A Welcome Return To A Previous Project

Australia

Architect Imogen Pullar touches the life of an Edwardian house in North Fitzroy, Melbourne, and its creatively inclined owner for a second time.


Often an alts and ads project marks the beginning of a new life for a residence, but in the case of this project, it is but another milestone in the life of an Edwardian house in North Fitzroy, Melbourne.

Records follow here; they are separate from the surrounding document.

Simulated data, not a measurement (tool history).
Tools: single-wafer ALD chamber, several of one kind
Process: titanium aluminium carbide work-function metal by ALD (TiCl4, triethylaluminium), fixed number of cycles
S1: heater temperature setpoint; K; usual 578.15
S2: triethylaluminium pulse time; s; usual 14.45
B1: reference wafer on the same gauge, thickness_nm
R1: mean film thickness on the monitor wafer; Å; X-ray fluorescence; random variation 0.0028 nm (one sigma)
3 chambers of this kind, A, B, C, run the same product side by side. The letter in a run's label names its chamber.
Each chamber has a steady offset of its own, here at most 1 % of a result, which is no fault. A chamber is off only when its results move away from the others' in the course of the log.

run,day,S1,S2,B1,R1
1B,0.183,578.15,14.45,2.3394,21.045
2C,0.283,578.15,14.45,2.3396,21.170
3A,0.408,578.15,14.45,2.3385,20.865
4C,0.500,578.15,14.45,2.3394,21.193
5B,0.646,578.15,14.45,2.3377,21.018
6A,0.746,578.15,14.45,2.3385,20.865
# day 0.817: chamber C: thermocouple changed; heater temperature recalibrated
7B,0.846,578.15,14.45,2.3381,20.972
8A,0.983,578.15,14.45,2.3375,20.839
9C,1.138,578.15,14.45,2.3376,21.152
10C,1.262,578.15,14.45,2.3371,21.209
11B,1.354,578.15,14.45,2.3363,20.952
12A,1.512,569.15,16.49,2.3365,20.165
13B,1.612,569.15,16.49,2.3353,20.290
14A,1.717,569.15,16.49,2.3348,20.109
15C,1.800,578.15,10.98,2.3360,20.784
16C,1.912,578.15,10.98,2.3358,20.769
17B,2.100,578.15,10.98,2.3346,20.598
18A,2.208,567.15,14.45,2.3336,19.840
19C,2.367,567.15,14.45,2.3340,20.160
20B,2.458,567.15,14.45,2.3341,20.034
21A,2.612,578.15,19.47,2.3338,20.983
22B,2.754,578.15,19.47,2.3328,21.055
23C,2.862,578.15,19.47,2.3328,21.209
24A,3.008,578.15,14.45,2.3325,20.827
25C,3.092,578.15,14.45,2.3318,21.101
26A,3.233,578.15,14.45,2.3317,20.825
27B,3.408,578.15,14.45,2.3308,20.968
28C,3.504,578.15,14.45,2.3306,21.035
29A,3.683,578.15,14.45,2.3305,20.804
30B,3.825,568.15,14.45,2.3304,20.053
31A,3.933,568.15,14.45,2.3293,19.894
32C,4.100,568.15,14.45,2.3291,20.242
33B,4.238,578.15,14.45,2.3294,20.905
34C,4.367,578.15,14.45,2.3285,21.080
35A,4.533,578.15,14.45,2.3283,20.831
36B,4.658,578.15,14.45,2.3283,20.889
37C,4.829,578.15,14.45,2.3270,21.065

Prior to venturing into private practice, Imogen Pullar was a project architect at Nest Architects. It was during this time that she first met and worked with the clients of North Fitzroy Cave, a space which, prior to becoming a wine cellar and artist’s studio, was a pool. Presumably, before that, the pool had been the rear garden of the Edwardian residence whose property it shared.

 

“Family and friends are often visiting from overseas and interstate, and the space needed to provide autonomy from the main house.”

 

Situated opposite Edinburgh Gardens in one of Melbourne’s most candidly cultural suburbs, North Fitzroy, the house belongs to a creative entrepreneur with a young family. When the client – a lover of art, wine and entertaining – first purchased the home, he engaged Nest Architects to renovate the main dwelling, and plug the hole that was once the pool with a new stand-alone building comprising a basement wine cellar with an artist’s studio on top. As project architect at Nest at the time, Imogen helped to make it happen.

Seven years on, and things had changed; Imogen had set up a private architectural practice of her own and the clients’ lifestyle and needs had evolved.

“The client enjoys hosting soirees in the impressive underground cellar but often needed more space for people to gather and spread out of the cavernous cellar space,” says Imogen of what initiated the project’s second phase. “Family and friends are often visiting from overseas and interstate, and the space needed to provide a private place for people to stay with autonomy from the main house.”

Blackbutt plywood panels were chosen for their rich brown hues, figurative flame and inherent sustainability credentials.

 

At the beginning of the project, the client suggested turning the studio space into a more traditional living area – with carpet, wallpaper and pendant lighting – however the prism shaped space called for a different treatment. As a way of expressing and celebrating the volume of the space Imogen suggested using a single material: the project became an exercise in materiality, by way of expressing form.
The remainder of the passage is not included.